In parade grand marshal and Lancaster County native Meredith Robbins, Kilmarnock found an embodiment of that heritage.

Robbins, 84, has been on the water his entire life, almost all of it here.

“I”ve been a waterman most of my life,” Robbins recounted. “Had a short hitch in the service during the Korean War, but the rest of the time I was either towboating or fishing.

“My father had a grocery store here for about 50 years,” Robbins recalled. “It was during the depression, and things were pretty hard, and the chain stores were taking over, so it was five of us boys and we all took to the water. Three of them were on the steamboats. I was a little young for the steamboats, but I did work on a little towboat and I worked on the bridge tunnel down in the Norfolk area. But most of it was fishing,”
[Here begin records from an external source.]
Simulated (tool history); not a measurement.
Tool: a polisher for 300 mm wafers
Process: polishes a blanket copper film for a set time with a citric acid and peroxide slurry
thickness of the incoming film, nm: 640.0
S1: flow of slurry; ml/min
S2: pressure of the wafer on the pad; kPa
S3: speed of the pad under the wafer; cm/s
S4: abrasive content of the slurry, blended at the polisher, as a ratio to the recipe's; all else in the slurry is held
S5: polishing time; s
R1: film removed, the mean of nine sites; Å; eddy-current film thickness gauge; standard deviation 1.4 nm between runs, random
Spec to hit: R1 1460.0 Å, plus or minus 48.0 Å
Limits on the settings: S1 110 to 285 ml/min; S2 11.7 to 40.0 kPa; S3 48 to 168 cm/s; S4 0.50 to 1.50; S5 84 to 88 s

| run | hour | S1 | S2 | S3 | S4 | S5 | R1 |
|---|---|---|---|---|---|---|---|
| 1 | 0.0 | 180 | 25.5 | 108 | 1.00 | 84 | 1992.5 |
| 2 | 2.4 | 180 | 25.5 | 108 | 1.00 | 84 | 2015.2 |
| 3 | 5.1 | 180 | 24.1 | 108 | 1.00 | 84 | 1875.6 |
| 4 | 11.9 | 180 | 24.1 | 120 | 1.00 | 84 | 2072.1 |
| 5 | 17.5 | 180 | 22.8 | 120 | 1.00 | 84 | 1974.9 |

Robbins was drafted in the Korean War. He was trained in Fort Eustis, and even then, he worked on the water.

“I was in transportation,” Robbins said. “I had an MOS (Military Occupational Specialty) in boating, so they put me in a boating outfit.”

After serving in Korea, Robbins returned to captain the tugboat Massaponax.

“I worked for a local outfit most of my years, Standard Products out of Reedville,” Robbins said. “Covered most of the East Coast.”

The Massaponax hauled gravel from Weems to Fredericksburg.

“We carried a crew of five, and all the boys with me were local boys,” Robbins said.

He also worked for both Standard Products and Zapata in the menhaden industry. Robbins captained vessels in the Northern Neck and Louisiana.

These days, he stays closer to home.

“I have a little boatyard down Antipoison (Creek) and I’m pretty active with that,” said Robbins. “I would like to think I was going to sell it, but anyway, I have it listed with a local realtor, but real estate’s gotten slow.”

Most days he is around Robbins’ Boatyard and Bay Seafood in White Stone. When Kilmarnock decided on the theme for this year’s parade, Kilmarnock Museum president Carroll Lee Ashburn turned to Robbins as an old friend.

“I have an antique truck, I knew these boys when I was coming along,” said Robbins of Ashburne and his brother, Jack. “Their father was a mechanic with White Stone Motor Company, and he repaired some of my vehicles, so I’ve been pretty close with those boys.”

When he got the call, Robbins said he’d give it a try.

“I’m looking forward to it,” Robbins said. “I hope we have decent weather.”

“Mr. Robbins embodies our connection to the waterways and we’re delighted that he agreed to be our grand marshal,” said Huey.